Feedback Request for 'R' Protocol Proposal

We are pleased to announce that our protocol-R upgrade proposal is almost ready!

Before it is finalized, we invite bakers and the community at large to provide us with your feedback. This is partly to verify support for the proposed features within the Tezos community, which ensures a smooth governance process, and to allow for potential adjustments of the proposal based on community inputs.

It is also an opportunity to answer your questions regarding the proposed changes.

Taking into account the feedback requires time for performing a security and implementation analysis. The consideration of feedback is therefore divided into three phases:

  • January 7 to January 17, 2024: Possible to provide feedback on both the definition of the changes and their parameterization.
  • January 17 to January 24, 2024: Possible to provide feedback only on the parameterization of changes.
  • January 24 to the proposal’s publication, expected mid-February 2024: finalization of the implementation of the proposal (background work for the technical teams)

Proposed changes:

  • Cycle length is reduced to 1 day

We propose to adjust the number of blocks per cycle to make Tezos L1 cycle last approximately one day – or, more precisely, 10800 blocks.

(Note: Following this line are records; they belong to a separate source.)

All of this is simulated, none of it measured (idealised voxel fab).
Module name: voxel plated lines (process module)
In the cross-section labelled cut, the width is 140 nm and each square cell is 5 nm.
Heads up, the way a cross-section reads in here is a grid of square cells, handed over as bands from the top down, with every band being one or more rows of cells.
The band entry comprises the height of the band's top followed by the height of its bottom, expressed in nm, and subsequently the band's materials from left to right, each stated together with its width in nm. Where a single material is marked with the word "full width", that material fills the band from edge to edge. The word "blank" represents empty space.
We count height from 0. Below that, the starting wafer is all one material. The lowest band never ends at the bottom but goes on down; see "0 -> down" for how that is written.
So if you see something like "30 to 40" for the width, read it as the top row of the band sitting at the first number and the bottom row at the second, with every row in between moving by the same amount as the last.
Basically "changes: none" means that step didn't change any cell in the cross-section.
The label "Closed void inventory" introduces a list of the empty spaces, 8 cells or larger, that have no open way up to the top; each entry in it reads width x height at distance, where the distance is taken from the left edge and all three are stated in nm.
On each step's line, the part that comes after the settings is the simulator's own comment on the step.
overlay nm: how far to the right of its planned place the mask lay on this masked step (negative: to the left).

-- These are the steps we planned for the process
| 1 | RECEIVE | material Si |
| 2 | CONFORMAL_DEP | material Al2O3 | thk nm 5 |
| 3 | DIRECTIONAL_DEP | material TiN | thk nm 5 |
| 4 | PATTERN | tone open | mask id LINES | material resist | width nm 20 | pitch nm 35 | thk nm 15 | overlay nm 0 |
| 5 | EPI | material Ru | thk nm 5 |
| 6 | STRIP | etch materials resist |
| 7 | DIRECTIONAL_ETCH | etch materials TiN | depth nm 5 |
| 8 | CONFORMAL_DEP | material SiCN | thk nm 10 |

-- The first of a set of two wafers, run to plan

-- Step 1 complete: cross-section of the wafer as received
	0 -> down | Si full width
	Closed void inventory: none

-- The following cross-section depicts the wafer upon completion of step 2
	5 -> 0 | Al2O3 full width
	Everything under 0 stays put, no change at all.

The rationale behind this change is to improve the user experience of all Tezos users – bakers, stakers and delegators alike – by expressing Proof-of-Stake and consensus-related delays in friendlier time units, while also reducing them significantly.

A few resulting changes entail:

  • The waiting period for finalizing an unstake operation (4 cycles) is reduced from ~11 to 4 days.
  • New bakers will earn baking rights faster, as baking power will be updated daily.
  • Attestation rewards will accrue daily.
  • Adjustments to a baker’s staking parameters will become active after 5 days, instead of ~14 days.
  • Similarly, the delay when (de)activating a consensus key on mainnet will be reduced from ~6 days to 2 days.

The proposed changes have no significant influence on the duration of the on-chain governance process. The protocol constant defining the length of governance periods is adjusted from 5 to 14 cycles, which translates to 14 days in ‘R’, compared to 14.22 days currently on Tezos mainnet.

Concretely, these changes entail adjusting the value of the BLOCKS_PER_CYCLE and CYCLES_PER_VOTING_PERIOD protocol constants. Meanwhile, certain other protocol constants that are expressed in cycles keep their current values. As a result of the shorter cycle duration, their duration will also be shortened.

Constant Description Current value Current duration R value R duration
BLOCKS_PER_CYCLE Length (in blocks) of a blockchain cycle 30720 blocks 2.84 days 10800 blocks 1 day
CYCLES_PER_VOTING_PERIOD Length (in cycles) of a governance period 5 cycles 14.22 days 14 cycles 14 days (Roughly unchanged)
CONSENSUS_RIGHT_DELAY The number of cycles consensus rights are computed in advance. 2 cycles 5.69 days 2 cycles (Unchanged) 2 days
BLOCK_PRESERVATION_CYCLES Minimal number of cycles that the node software should keep. 1 cycle 2.84 days 1 cycle (Unchanged) 1 day
DELEGATE_PARAMETERS_ACTIVATION_DELAY Delay before changes to delegate staking parameters take effect 5 cycles 14.22 days 5 cycles (Unchanged) 5 days

  • New Baking and DAL attestation rewards model

The objective of this change is to make layer 2 – notably Etherlink – more scalable by making the DAL operational on mainnet. This requires at least 66% of the Tezos stake to run DAL nodes, and the ‘R’ proposal adapts rewards for bakers to reward DAL participation. It also introduces measures to punish dishonest DAL attestation behavior, in the form of slashing.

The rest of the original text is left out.